The Girls from Corona del Mar


The Girls from Corona del Mar
Rufi Thorpe
3 / 5

Published 2014

First Sentence
"'You're going to have to break one of my toes," I explained."
Publisher's Description:
A fiercely beautiful debut blazing with emotion: a major first novel about friendships made in youth and how these bonds, challenged by loss, illness, parenthood, and distance, either break or sustain. 
Mia and Lorrie Ann are lifelong friends: hard-hearted Mia and untouchably beautiful, kind Lorrie Ann. While Mia struggles with a mother who drinks, a pregnancy at fifteen, and younger brothers she loves but can't quite be good to, Lorrie Ann is luminous, surrounded by her close-knit family, immune to the mistakes that mar her best friend's life. Until a sudden loss catapults Lorrie Ann into tragedy: things fall apart, and then fall apart further-and there is nothing Mia can do to help. And as good, kind, brave Lorrie Ann stops being so good, Mia begins to question just who this woman is and what that question means about them both. A staggeringly arresting, honest novel of love, motherhood, loyalty, and the myth of the perfect friendship that moves us to ask ourselves just how well we know those we love, what we owe our children, and who we are without our friends.

Dear Reader,

This book had so much promise, I thought. It being about a pair of best friends who grew up in the '90s. But, ultimately I just wasn't sure what I was supposed to take away from it. Perhaps it was that Mia needed to learn to define herself separately from this woman who was once her best friend but had become a stranger? But she seemed to rely too much on schadenfreude*, which seemed to make her a truly bad person when she considered Lorrie Ann her best friend. Especially when she claims to have always considered Lorrie Ann "the good one" and considers the issues of who deserves what in life.
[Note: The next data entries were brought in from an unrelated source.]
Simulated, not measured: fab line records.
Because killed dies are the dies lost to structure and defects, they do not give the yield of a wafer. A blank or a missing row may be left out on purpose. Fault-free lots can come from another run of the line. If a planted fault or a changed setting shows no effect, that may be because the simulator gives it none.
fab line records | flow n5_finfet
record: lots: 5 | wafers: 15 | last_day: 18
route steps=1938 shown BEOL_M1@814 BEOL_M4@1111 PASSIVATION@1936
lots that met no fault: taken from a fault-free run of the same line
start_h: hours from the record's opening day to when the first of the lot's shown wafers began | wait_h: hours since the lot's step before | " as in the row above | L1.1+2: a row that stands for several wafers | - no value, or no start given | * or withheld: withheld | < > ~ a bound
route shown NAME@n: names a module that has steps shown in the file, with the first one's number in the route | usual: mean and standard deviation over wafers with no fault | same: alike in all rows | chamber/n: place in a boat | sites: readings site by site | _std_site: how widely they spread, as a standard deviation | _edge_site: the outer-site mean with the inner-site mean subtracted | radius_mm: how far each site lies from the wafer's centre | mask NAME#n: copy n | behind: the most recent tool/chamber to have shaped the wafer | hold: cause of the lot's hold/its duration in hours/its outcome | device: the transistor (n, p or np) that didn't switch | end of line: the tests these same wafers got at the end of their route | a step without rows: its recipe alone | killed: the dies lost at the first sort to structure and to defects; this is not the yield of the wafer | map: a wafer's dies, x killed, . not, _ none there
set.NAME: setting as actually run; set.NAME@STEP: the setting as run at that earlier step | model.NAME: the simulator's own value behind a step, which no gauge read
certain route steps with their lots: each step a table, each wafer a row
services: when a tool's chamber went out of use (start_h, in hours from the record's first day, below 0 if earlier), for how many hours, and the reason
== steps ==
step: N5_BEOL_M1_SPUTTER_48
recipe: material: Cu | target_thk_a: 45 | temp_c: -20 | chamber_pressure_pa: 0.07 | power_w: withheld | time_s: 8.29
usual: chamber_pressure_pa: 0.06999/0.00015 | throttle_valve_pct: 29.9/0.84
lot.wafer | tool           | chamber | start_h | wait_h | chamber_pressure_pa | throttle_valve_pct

And I struggled with the crux of this book, which seemed to revolve around whether a woman has the right to kill her child - not just have an abortion, mind you, but to put a living child (in this case, one suffering day in & day out from CP) out of his misery. The arguments on both sides were difficult for me to read. Perhaps it would be different if I were a mother, but I do wonder: would I be swayed by love to keep a suffering child alive, or to mercifully "save" him? Oh gosh, this book made me never want to have to find out that answer! What a difficult situation. I can't even.

The book makes me wonder at Mia, as she struggles valiantly to hold a friendship together which proves increasingly difficult to even remember was once solid. Perhaps it is for the same reason she studies ancient translations of cuneiform: she wants to see everything as a story, something that's already happened, and isn't as good at looking at the here & now. I don't want to get too far into the story because it's easy to give big plot points away, but the reader has a difficult time telling if they were EVER truly best friends. What little we see of their "inseparable" teenage years isn't all that rosy, I don't think. Hmm, I wonder if the struggles of the friendship is why the book is titled "The Girls from..." and not "The Best Friends from..."

Overall, an interesting book, but I kept wondering where it all was going. What small points the author made seemed to be shoved in at the end there. However, these girls are personalities which I don't think I will soon forget.

Yours,
Arianna

*Holy crap I just checked, and I spelled that right on the first go!